Monday, January 31, 2011

IT IS ALL ABOUT NATALY


Today I started a new blog that is called IT'S ALL ABOUT NATALY.
The blog will be devoted to my little girl Nataly and her first doll house in 1:6 scale. The house is Victorian and will be painted as Victorian. The dimensions of the house will be 60" wide x 49 1/2" high x 39 1/2" deep and I am sure Nataly will have fun setting up the rooms and playing with her dolls while I will be happy to build it for her. I am very excited to start this project, I hope it won't take too long time. Nataly and me are inviting you to join us and follow our new blog www.itsallaboutnataly.blogspot.com

Tomorrow we are going to the wood store to buy wood.

PLANS FOR FEBRUARY

Planning is very important in my life, it organizes me. For February my goal is to finish all UFO projects I have, and believe me, I have a lot.
I will start a new blog where I will post the progress on building a Victorian Play house in 1:6 scale for my daughter. She will be 5 in March and it will be fun to put that Mansion together for her. She has been asking about it and finally I found the pattern of a Victorian Play house I liked.
I also will start working on my Unique Dollhouse (I understand that each dollhouse is unique). For me it will be unique because I want to build it for myself. The dollhouse will be in Gothic style. You are welcome to follow my blog www.myuniquedollhouse.blogspot.com.
I also want to continue working with Scroll saw because I like it. I will tell you more about my new toys later, I think it is enough writing for today, time to go to stitch.

JANUARY WINNER

January was a very productive month. I completed what I planned, I am taking classes at the college, I took some classes in Scroll Saw (later about it) and made some wooden projects (so excited about it!). I want to say HUGE-HUGE-HUGE THANK YOU! to all my followers who left comments. They encouraged, they supported me all the way till the end of January! I didn't know how to show my appreciation to all of you and decided to pick up randomly one of the followers who left a comment during January and send this person a surprise. It was SANS!
SANS!, CONGRATULATIONS! YOU ARE MY JANUARY WINNER!
As for the surprise - it stays as the surprise. I will post an image later.

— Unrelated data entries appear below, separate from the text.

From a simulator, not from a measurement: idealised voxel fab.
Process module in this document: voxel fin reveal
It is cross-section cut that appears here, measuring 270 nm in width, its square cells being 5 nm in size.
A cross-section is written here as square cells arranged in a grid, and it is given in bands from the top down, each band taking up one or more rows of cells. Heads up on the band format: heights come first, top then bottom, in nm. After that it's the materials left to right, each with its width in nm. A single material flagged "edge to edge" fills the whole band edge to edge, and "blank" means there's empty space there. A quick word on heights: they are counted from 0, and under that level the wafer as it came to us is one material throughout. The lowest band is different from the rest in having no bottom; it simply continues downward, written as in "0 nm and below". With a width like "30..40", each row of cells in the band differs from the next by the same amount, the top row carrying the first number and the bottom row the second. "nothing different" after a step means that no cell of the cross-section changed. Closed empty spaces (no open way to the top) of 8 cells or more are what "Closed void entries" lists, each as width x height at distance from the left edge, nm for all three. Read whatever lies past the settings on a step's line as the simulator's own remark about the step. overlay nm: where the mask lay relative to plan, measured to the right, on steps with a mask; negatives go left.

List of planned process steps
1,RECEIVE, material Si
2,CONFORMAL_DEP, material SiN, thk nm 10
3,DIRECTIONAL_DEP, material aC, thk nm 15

JANUARY 2011. RESULTS AND PLANS.

The first month of 2011 year, January, is over. So far I stitched 16 projects this month, put together 3 pairs of shoes, dozen fabric pillows and worked on my Chinese rug. You can see the shoes on the frames. I still have some framed silk gauze that has room for stitching and don't let me to complete the project.

I am almost ready to complete the background and finish the left side of the border.

NEEDLEWORK IN RUSSIA. PART 1

Once somewhere in Internet I found the comment: "Who on earth in Russia will be interested in the history of needlework?". Needless to say that comment made me think a lot. Believe or not but the embroideries of Russia are undiscovered riches and I want to share with you some information about Russian needlework and its history.
First of all, for those, who didn't know (I am sarcastic here), there are a lot of museums in Russia (http://www.moscow-taxi.com/museums/index.asp).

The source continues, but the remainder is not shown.